Devil’s Pulpit | Finnich Glen, Scotland

waterfall at devil's pulpit

At the beginning of the month I got the chance to visit a beautiful gorge in Scotland. It’s “real” name is Finnich Glen but it’s also known as the devil’s pulpit. Rumour has it that satan himself used to preach to the monks down there… interesting. I’d always wanted to go to the devil’s pulpit but heard it was a bit dangerous with the slippy rocks and stuff so I never risked going on my own. Knowing my luck, I’d fall down a ditch and end up stuck for weeks before someone found me. But luckily, my new friend Jade (who I met on my bus journey home from England) was down for the adventure. And adventure it was…

Chloe and Jade about to go to devil's pulpit

When we arrived at the location Google had brought us to, we realised there were no signs or even suggestions as to where the devil’s pulpit actually was. We followed the sound of the water, climbed through a hole in the fence and walked along a really muddy path until we found the gorge. Looking over the edge we wondered how the hell we were going to get down to the bottom.

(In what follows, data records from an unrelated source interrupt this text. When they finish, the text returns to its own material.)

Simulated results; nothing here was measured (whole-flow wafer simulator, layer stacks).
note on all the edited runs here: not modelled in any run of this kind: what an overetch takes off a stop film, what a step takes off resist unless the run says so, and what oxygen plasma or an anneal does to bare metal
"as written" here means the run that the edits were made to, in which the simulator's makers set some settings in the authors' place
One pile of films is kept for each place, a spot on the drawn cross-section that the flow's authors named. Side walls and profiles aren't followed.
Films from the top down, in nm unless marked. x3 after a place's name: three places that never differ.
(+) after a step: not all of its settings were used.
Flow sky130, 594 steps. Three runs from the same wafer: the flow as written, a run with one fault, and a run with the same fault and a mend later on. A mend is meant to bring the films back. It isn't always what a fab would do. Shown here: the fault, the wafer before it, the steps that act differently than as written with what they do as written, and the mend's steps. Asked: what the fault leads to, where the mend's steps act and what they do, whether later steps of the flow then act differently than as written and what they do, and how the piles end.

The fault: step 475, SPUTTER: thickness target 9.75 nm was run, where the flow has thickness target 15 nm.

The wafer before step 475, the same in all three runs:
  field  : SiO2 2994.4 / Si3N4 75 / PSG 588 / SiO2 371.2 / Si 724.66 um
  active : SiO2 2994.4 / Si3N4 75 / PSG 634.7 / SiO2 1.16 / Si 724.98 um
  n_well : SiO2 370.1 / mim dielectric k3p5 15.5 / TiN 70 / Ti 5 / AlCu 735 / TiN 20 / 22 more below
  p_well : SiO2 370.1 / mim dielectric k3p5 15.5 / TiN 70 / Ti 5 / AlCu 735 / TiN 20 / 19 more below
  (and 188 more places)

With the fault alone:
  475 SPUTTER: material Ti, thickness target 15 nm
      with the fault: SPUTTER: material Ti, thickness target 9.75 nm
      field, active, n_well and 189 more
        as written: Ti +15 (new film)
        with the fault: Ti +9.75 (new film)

view of devil's pulpit from the top

We came across a creepy looking set of stairs and tried to walk down them. The stairs were all muddy and slippery because of the rain but the ropes tied to the trees in between helped us survive. I was shaking with fear as we walked down, trying my best not to slip and die. Neither of us were dressed for the occasion- I was wearing a white t-shirt and trainers. I don’t think we realised how much of an escapade it was actually going to be. We reached an extremely narrow opening at the end of the stairs, where there was nothing to hold onto. It looked far too dangerous to continue so we climbed back up and continued walking.

climbing down the stairs to devil's pulpit
Climbing down the stairs. It got WAY more intense further down. (apologies for the fear-blurred photos)

We got to the end of the “trail” and finally managed to get down to the water, except it was miles from where we wanted to be. We’d seen people paddling amongst the trees when we were looking down from the top. I suggested we walked down the river to get there. That was until I put my bare foot in and almost froze to death. That water was so cold that it was painful.

foot on rock at devil's pulpit

We quickly crossed the river to get to the other side of the gorge, walked back uphill and continued on our journey. To cut a long story short, we got stuck in various compromising positions trying to find a safe path to where we wanted to be. This included climbing on our hands and knees. I even used my jacket as a safety blanket so we could climb over a barbed wire fence. That was some Lara Croft shit.

dirty hands from climbing at the devil's pulpit

We never did find a way down so we went back to the beginning and asked some passersby. Turns out those creepy stairs were the only way down, so we bit the bullet and went for it. There were people coming up as we were going down which was terrifying. We had to just hang onto a giant rock for dear life whilst they passed. It was really, really scary and messy but we finally made it down. And it was SO worth it. It is such a beautiful place and so mystical. The trouble we had getting down there made it even more special.

chloe walking through devil's pulpit water

Some tips before you head off

If you ever plan to go to the devil’s pulpit, here are some tips:

  • From the car park, walk left along the main road until you get to a little bridge. You’ll then see a hole in the fence with some steps. Follow that path, staying right-ish and walk for around 5-10 minutes until you reach the stairs.
  • Wear PROPER walking shoes with good grip
  • Take wellies or swim shoes and a towel if you want to go in the water. I’m not exaggerating when I say it is BALTIC. I couldn’t keep my feet in for longer than 20 seconds at a time.
  • Wear old clothes and expect to get really, really dirty. (I had to throw my shoes out afterwards because they were so disgusting. I walked in some extremely deep mud on the way out and no washing machine was ever going to save them, ha ha.)
  • Take lots of water and snacks. It’s a short but pretty hardcore walk and quite a workout.

I hope you enjoyed this post. I look forward to sharing more of my adventures around Scotland in the coming weeks.